What Can ResNet Learn Efficiently, Going Beyond Kernels?

TL;DR

This paper demonstrates that neural networks, specifically ResNet, can efficiently learn certain functions with better test error than kernel methods, due to their hierarchical learning capabilities, without distributional assumptions.

Contribution

It proves neural networks can learn a class of functions more effectively than kernels in a distribution-free setting, highlighting hierarchical learning as a key advantage.

Findings

Neural networks can learn certain functions with much smaller test error than kernels.

Hierarchical learning reduces sample complexity compared to kernel methods.

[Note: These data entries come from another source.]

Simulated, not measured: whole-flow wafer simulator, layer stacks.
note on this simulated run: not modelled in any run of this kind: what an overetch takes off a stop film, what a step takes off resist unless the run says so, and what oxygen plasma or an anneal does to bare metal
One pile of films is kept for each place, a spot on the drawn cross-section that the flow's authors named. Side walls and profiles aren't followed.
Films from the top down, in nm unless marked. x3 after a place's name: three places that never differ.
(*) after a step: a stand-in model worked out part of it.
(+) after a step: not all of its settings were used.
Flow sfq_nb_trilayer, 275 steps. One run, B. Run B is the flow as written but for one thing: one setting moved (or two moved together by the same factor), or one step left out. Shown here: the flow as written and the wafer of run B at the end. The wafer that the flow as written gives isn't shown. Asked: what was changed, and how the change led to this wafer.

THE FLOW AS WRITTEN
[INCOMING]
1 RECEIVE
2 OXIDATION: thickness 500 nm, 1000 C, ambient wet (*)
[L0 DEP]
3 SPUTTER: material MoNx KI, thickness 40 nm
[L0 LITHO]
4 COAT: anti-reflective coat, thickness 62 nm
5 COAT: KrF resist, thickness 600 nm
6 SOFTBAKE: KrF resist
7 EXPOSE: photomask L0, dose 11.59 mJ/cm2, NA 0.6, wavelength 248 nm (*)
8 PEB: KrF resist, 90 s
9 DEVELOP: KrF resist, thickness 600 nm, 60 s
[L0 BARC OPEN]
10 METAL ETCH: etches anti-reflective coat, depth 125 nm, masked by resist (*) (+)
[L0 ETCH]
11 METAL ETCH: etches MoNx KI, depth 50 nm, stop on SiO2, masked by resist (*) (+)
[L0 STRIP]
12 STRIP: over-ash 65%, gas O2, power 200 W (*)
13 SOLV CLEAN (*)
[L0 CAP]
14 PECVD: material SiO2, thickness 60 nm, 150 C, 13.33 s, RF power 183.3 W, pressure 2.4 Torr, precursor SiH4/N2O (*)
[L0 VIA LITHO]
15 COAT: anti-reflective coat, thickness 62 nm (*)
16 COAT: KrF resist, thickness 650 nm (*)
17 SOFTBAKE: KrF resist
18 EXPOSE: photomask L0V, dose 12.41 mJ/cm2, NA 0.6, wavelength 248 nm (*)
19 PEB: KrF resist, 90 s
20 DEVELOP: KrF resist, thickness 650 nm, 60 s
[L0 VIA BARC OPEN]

ResNet has a computational complexity advantage over other learning methods.

Abstract

How can neural networks such as ResNet efficiently learn CIFAR-10 with test accuracy more than 96%, while other methods, especially kernel methods, fall relatively behind? Can we more provide theoretical justifications for this gap? Recently, there is an influential line of work relating neural networks to kernels in the over-parameterized regime, proving they can learn certain concept class that is also learnable by kernels with similar test error. Yet, can neural networks provably learn some concept class BETTER than kernels? We answer this positively in the distribution-free setting. We prove neural networks can efficiently learn a notable class of functions, including those defined by three-layer residual networks with smooth activations, without any distributional assumption. At the same time, we prove there are simple functions in this class such that with the same number of training examples, the test error obtained by neural networks can be MUCH SMALLER than ANY kernel method, including neural tangent kernels (NTK). The main intuition is that multi-layer neural networks can implicitly perform hierarchical learning using different layers, which reduces the sample complexity comparing to "one-shot" learning algorithms such as kernel methods. In a follow-up work [2], this theory of hierarchical learning is further strengthened to incorporate the "backward feature correction" process when training deep networks. In the end, we also prove a computation complexity advantage of ResNet with respect to other learning methods including linear regression over arbitrary feature mappings.